Many international entrepreneurs are looking to create or expand their business into the U.S. market. US is the world No.1 Business hub and US Marketplace is the key to success for any business around the world. The USA has proven as the world largest, best and integrated market with and lowest tax rate. A non-resident can easily form a company in US and it is 100% Online process.
Now the question is Which state to choice for registration?
If your business has no physical connection to any specific state it is recommended to form your company in one of the incorporation-friendly states, such as Delaware, Wyoming, or Nevada.
Delaware is one of the world’s most popular jurisdictions to incorporate a company. Nearly half of US publicly traded companies and more than 65 percent of all Fortune 500 companies are incorporated in Delaware. Including giants such as Apple, Coca-Cola, Google, and Wal-Mart.
The legal and liability protection of established corporate laws in Delaware makes the jurisdiction one of the most reputable business-friendly states.
The State of Delaware has also an attractive tax regime. Delaware corporations doing business exclusively outside of the State are exempt from State tax. Furthermore, there is no inheritance tax on stock held by non-Delaware residents, no state sales tax on intangible personal property and share of stock owned by non-residents are not subject to Delaware taxes.
Companies incorporated in Delaware are confidential. Details of shareholders, directors, and officers are not disclosed in the company formation documents and are not available to the public.
Delaware corporations are flexible structures, the same person may be the sole shareholder, the director, and the officer.
In addition, it has one of the quickest company registration procedures and lowest costs of incorporations in all United States.
Delaware is an excellent jurisdiction for startups and companies seeking financing. Venture capitalists, angel investors, investments banks and other investors prefer Delaware corporations above all other states and corporate structures.
4 Different Type of Companies in US
General Corporation (C Corporation) A General Corporation (or “C Corporation”) is the most common corporate structure for medium and large companies. Characteristics include:
# Unlimited Number of Shareholders
# Separate Legal Entity
# Taxation of Profits and Losses at the Corporate Level
# Possibility to Raise Capital with Sale of Shares
# Easy Transfer of Shares
# Tax Benefits
# No Obligation for the Shareholders or Directors to be U.S. Citizens or Residents.

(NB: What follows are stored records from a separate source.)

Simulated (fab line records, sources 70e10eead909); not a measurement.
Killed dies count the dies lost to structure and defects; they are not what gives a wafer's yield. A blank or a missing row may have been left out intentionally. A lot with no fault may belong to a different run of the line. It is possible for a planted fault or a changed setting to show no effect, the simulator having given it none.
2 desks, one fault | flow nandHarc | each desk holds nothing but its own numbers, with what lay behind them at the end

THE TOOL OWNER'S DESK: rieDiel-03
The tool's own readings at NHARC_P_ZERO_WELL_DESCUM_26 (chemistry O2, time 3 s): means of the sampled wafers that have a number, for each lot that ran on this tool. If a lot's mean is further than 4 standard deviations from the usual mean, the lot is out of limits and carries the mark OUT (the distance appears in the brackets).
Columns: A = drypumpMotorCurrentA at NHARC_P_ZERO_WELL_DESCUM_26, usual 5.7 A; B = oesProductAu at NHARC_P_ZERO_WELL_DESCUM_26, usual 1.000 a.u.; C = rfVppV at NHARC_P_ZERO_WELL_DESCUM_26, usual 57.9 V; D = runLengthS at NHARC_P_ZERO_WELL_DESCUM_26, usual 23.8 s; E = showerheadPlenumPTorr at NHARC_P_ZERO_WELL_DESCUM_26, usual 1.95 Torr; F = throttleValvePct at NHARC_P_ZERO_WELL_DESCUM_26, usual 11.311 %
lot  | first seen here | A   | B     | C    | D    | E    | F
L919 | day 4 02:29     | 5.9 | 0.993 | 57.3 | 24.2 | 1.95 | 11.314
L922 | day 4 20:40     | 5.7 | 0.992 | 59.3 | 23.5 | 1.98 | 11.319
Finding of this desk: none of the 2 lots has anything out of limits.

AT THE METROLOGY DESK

C Corporation is allowed for foreigners to form in US.Close Corporation A Close Corporation is similar to a C Corporation, except for the following aspects:
# Number of Shareholders Limited to 30
# Transfer of Shares Conditional to Directors’ Prior Approval
# Prohibition to Trade Shares on the Stock ExchangeS Corporation An S Corporation is actually a C Corporation which then obtains a special tax status from the Internal Revenue Service (IRS). The Corporation must apply to obtain this special status within a certain time frame after its incorporation. Instead of being taxed at the Corporation level, the profits and losses are transferred, for tax purposes, to the Shareholders (as though they were partners). Double taxation is avoided (i.e. at the corporate level and at the personal level) and does not alter any of the legal protection offered by a Company.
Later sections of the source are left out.